Donald Trump vs. the Legal System — Smackdown Time!

Posted in rantings and ravings on June 4th, 2024 by skeeter

Barely out of the courtroom that found our Prez–in –Exile guilty of 34 felonies, the man hauled himself over to an Ultimate Fighting Championship in Joisey, what the New York Times called a hypermasculine appeal to the fans there. They went wild, they cheered, they pumped their fists, they obviously sensed (or smelled) the Huuge testosterone fog of our former Commander-in-Chief wafting across the sweat-filled arena. Sure, he’s beyond fighting weight now, hair pretty much gone, small hands soft as a baby’s, never worked a physical day in his life, never went to a gym to exercise, couldn’t lift anything heavier than a Diet Pepsi if his life depended on it. But hey, here he was in all his fat ass hypermasculine glory, reveling in the adulation of fight fans who could care less if he was a convicted felon. In fact, maybe a year or two in a federal pen might amp up his cred with these folks, hard time, no problem for the Donald. He’s their warrior, their Avenger, the guy who put it to Stormy Daniels and that other porn star, what’s her name?

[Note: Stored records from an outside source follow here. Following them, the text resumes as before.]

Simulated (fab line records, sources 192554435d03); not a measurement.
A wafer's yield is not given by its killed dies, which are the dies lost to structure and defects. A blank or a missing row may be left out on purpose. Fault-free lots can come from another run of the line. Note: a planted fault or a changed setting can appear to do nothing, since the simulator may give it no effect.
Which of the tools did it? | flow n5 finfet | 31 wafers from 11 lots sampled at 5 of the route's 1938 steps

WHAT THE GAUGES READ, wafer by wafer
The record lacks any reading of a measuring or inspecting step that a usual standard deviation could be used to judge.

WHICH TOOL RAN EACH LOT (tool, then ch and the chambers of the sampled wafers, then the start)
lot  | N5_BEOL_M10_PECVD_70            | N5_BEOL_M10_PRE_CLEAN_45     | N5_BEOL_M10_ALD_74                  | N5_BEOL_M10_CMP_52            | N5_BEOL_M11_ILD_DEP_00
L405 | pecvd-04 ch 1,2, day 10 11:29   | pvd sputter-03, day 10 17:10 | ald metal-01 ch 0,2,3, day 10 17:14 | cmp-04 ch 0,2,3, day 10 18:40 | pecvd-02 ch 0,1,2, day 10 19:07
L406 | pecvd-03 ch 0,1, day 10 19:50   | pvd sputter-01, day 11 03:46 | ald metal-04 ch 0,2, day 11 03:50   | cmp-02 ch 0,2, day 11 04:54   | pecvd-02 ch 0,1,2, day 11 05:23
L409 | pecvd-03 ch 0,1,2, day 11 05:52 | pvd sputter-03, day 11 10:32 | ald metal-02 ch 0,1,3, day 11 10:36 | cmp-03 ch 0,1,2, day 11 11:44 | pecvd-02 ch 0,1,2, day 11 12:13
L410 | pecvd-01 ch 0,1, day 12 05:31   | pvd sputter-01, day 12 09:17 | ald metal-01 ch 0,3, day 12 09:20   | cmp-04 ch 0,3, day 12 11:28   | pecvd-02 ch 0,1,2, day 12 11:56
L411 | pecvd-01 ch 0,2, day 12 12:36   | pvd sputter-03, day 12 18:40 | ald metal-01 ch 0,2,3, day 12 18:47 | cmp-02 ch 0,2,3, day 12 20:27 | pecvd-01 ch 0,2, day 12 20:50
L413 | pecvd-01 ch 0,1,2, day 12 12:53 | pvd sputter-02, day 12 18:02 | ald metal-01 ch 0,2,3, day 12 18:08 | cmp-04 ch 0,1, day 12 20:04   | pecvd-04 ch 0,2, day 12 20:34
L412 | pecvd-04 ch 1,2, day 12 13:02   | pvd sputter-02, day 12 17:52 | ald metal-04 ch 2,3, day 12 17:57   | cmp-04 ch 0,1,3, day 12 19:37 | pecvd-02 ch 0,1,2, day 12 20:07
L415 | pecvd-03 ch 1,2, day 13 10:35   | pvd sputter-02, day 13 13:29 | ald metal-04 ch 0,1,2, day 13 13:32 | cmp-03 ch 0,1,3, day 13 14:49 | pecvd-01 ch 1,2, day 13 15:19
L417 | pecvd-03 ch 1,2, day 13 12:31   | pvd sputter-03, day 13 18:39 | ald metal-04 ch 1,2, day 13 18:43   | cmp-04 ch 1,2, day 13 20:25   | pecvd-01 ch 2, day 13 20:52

Oh yeah, here’s the poster boy for Machismo. A guy who cheats at the only sport he knows, golf. Okay, marriage too. Not sure what his handicap is there but I’m betting Huuge, isn’t everything in his braggart telling? A real man’s man. A role model for the fight crowd. A tough talking, take no prisoners, call it like it is, kiss my ass street thug. Maybe our next President. Again. What’s not to love? Compares himself now to Al Capone. And why not? He’s a cheap crook, a con from the get-go, a real killer or maybe he will be if he wins in November.

So what’s with all the crybaby whining? Waaah, waaah, the government is picking on me, the nasty people in the Justice Department are out to get me, that Georgia prosecutor hates me, Judge Merchan treated me so very very badly, my beautiful wife won’t sleep with me anymore, I’m a victim, I’m a martyr, I’m suffering for your sins. Vote for me or they’ll be coming for you next. Send money to me or the bad mean people will take it from you when I don’t win. Send more money, all you can, I’m just a poor billionaire. Buy more of my crappy merch, buy another MAGA hat, buy those tennis shoes, they’re the greatest, like me! Waaah.